The Blauwe Pan is Bonaire’s oldest salt pan and has been in use since the early Dutch occupation of the island in the seventeenth century. Its sandy anchorage area is much wider than the one at Oranje Pan, and it is much better protected from rough seas. Therefore, no anchors are found in Blauwe Pan’s anchorage. However, contrary to Oranje Pan, where ballast stones are mostly found along the dropoff, at Blauwe Pan, they are also found in the shallow sandy area. As at the other salt pans in southern Bonaire, here too ships would attach a rope from the anchor cable to a bollard on shore in case their anchors started to drag. Bollards at Blauwe Pan were not made of stone, however, but consisted of cannons that were partly buried. Suitable anchoring ground was marked by a blue obelisk which was built in the 1830s.

Piles of salt at Blauwe Pan in the early twentieth century.

Blauwe Pan is the only southern salt pan indicated on Bonaire’s oldest maps dating to 1794 and 1825. By the mid-nineteenth century, however, this pan was not used as much as the other salt pans in the south, as it was located too far inland from the beach.

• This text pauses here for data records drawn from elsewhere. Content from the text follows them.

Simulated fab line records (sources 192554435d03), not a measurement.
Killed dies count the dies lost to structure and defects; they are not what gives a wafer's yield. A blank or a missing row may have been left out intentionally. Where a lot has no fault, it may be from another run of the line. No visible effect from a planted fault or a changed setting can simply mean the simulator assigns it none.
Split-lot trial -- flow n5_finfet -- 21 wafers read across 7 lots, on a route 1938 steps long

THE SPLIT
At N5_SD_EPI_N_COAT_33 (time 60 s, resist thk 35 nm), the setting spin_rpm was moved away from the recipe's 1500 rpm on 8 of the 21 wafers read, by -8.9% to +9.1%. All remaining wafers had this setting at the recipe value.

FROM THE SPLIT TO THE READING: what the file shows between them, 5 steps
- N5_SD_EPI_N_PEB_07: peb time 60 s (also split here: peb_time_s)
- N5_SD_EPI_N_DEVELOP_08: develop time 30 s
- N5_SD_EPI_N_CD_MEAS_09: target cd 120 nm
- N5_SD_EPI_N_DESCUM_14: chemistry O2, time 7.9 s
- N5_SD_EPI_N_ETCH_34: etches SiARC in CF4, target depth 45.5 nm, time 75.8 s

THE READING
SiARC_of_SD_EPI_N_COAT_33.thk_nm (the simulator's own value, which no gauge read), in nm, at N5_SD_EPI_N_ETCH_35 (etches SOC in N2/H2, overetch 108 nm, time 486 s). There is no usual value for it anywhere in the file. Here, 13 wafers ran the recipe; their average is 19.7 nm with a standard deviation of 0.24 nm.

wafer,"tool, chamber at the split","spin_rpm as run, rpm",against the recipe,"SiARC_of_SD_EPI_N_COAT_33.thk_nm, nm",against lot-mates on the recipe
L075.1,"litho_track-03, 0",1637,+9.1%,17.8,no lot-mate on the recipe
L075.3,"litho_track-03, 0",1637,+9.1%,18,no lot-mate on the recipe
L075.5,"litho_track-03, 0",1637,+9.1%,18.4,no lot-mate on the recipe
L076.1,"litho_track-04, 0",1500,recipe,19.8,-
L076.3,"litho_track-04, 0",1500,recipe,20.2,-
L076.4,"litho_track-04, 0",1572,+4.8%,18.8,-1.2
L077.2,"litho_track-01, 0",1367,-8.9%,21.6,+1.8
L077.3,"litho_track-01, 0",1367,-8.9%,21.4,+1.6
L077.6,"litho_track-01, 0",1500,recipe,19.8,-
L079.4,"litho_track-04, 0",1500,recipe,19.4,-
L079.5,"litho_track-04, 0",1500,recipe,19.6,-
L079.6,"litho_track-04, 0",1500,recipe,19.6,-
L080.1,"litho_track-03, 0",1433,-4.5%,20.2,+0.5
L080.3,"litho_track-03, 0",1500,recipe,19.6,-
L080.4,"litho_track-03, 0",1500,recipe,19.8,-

Enslaved labourers worked the Blauwe Pan for over two centuries until abolition, after which paid workers continued in much the same way. This changed in the 1960s, when the salt operation at Blauwe Pan was expanded and modernized. The pans were enlarged, manual labour was replaced by heavy machinery, and a pier with a conveyor belt was built for large ships to take in salt. The blue obelisk is still standing, as is another historic building made of coral rubble and lime mortar. It is unclear what this building was used for; it might have been the overseers house or used for storage.

The ruins of the unidentified building on the right, the obelisk on the left. In the center, a cannon used as a bollard can be seen.